Thanks for reviewing, Peter! Most of these comments look good to me,
I'll include them in a v4 after I get back to the office in about a
week.

>
> >       ctx->released = false;
> >       atomic_set(&ctx->mmap_changing, 0);
> >       ctx->mm = current->mm;
> > @@ -2098,8 +2112,42 @@ SYSCALL_DEFINE1(userfaultfd, int, flags)
> >       return fd;
> >  }
> >
> > +SYSCALL_DEFINE1(userfaultfd, int, flags)
> > +{
> > +     return new_userfaultfd(true, flags);
> > +}
> > +
> > +static int userfaultfd_dev_open(struct inode *inode, struct file *file)
> > +{
> > +     return 0;
> > +}
> > +
> > +static long userfaultfd_dev_ioctl(struct file *file, unsigned int cmd, unsigned long flags)
> > +{
> > +     if (cmd != USERFAULTFD_IOC_NEW)

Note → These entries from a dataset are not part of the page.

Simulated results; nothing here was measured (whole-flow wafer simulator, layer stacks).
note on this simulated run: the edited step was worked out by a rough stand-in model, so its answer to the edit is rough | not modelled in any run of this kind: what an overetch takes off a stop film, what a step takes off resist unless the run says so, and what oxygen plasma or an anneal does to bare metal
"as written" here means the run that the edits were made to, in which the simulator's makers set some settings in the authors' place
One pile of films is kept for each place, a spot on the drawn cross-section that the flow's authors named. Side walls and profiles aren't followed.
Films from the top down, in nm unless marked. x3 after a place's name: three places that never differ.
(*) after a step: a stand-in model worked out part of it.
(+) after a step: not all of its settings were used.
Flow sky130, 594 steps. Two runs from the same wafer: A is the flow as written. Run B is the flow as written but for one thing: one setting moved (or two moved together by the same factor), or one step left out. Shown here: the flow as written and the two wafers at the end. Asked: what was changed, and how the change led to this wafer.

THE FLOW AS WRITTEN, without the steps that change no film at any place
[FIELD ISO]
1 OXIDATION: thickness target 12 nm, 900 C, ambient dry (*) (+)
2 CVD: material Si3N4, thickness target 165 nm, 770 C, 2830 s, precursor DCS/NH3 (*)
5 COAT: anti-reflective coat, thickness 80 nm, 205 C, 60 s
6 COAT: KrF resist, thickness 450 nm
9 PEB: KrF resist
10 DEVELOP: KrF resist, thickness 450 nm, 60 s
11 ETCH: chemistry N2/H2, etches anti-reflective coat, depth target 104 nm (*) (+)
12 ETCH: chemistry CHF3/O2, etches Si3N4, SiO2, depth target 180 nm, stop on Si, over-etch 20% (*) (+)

> > +             return -EINVAL;
> > +
> > +     return new_userfaultfd(false, flags);
> > +}
> > +
> > +static const struct file_operations userfaultfd_dev_fops = {
> > +     .open = userfaultfd_dev_open,
> > +     .unlocked_ioctl = userfaultfd_dev_ioctl,
> > +     .compat_ioctl = userfaultfd_dev_ioctl,
> > +     .owner = THIS_MODULE,
> > +     .llseek = noop_llseek,
> > +};
> > +
> > +static struct miscdevice userfaultfd_misc = {
> > +     .minor = MISC_DYNAMIC_MINOR,
> > +     .name = "userfaultfd",
> > +     .fops = &userfaultfd_dev_fops
> > +};
> > +
> >  static int __init userfaultfd_init(void)
> >  {
> > +     WARN_ON(misc_register(&userfaultfd_misc));
> > +
> >       userfaultfd_ctx_cachep = kmem_cache_create("userfaultfd_ctx_cache",
> >                                               sizeof(struct userfaultfd_ctx),
> >                                               0,
> > diff --git a/include/uapi/linux/userfaultfd.h b/include/uapi/linux/userfaultfd.h
> > index 7d32b1e797fb..005e5e306266 100644
> > --- a/include/uapi/linux/userfaultfd.h
> > +++ b/include/uapi/linux/userfaultfd.h
> > @@ -12,6 +12,10 @@
> >
> >  #include <linux/types.h>
> >
> > +/* ioctls for /dev/userfaultfd */
> > +#define USERFAULTFD_IOC 0xAA
> > +#define USERFAULTFD_IOC_NEW _IO(USERFAULTFD_IOC, 0x00)
> > +
> >  /*
> >   * If the UFFDIO_API is upgraded someday, the UFFDIO_UNREGISTER and
> >   * UFFDIO_WAKE ioctls should be defined as _IOW and not as _IOR.  In
> > --
> > 2.36.1.255.ge46751e96f-goog
> >
>
> --
> Peter Xu
>